But the charters have got a lot of wealthy supporters who toss out suitcases of cash as you or I might toss away a Kleenex. They've got Andrew Cuomo and Barack Obama in their hip pockets. They've got an entire chain of reformy websites called Chalkbeat that write features every time Eva, Families for Excellent Schools, or EFE sneezes. (Even today Chalkbeat is recycling the same old quote from the state on how the test scores are valid, while their Rise and Shine newsletter features a whole bunch of stories suggesting charter schools outperform public schools.) They've got an entire chain of Gates/ Walmart think tanks that provide appropriate quotes for journalists everywhere.

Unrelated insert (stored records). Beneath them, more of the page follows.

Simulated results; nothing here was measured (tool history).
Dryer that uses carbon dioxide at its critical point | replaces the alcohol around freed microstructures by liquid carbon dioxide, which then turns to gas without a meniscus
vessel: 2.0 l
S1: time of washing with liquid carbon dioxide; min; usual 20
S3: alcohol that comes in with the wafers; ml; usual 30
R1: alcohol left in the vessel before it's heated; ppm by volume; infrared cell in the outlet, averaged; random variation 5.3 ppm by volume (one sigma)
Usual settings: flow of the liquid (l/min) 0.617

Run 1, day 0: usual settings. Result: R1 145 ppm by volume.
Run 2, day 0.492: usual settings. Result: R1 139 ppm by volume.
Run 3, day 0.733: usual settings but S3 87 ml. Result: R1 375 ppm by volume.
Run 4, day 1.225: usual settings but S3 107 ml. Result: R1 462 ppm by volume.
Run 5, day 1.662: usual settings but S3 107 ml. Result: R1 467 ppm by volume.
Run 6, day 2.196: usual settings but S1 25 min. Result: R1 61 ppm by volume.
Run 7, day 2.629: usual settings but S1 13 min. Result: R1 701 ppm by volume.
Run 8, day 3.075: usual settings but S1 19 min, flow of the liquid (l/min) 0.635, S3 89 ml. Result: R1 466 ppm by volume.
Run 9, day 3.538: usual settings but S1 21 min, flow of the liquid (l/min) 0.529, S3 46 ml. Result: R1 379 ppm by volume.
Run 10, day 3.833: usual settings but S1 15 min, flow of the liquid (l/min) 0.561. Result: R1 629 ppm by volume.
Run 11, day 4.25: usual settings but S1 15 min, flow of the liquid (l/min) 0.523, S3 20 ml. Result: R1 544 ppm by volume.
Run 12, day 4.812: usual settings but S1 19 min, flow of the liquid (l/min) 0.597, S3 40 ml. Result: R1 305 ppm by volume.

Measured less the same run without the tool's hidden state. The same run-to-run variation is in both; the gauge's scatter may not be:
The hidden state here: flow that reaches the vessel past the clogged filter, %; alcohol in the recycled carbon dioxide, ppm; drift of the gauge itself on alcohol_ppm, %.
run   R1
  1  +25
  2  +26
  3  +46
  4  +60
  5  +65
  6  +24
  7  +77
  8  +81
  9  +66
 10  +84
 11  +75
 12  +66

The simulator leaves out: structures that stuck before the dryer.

Now it's great that NAACP has finally gotten hip to this nonsense. But UFT and AFT still support them, blind to the fact that what may have been a benign notion from Albert Shanker is now a full-fledged Frankenstein monster wreaking havoc on our educational village. There was barely a peep at the AFT convention when Hillary Clinton suggested we could learn from public charter schools, whatever the hell they may be.

What can we learn? To exclude the neediest children we serve? To let children pee their pants rather than visit bathrooms? To toss children out on their asses if they don't get scores that make us look better than they are? To juke the stats and cheat? That the ends justify the means?

That's not what I want to learn, and it's certainly not a lesson I wish to teach children I serve. Personally, I'd like to teach union leadership exactly what it is we support when we support charter schools.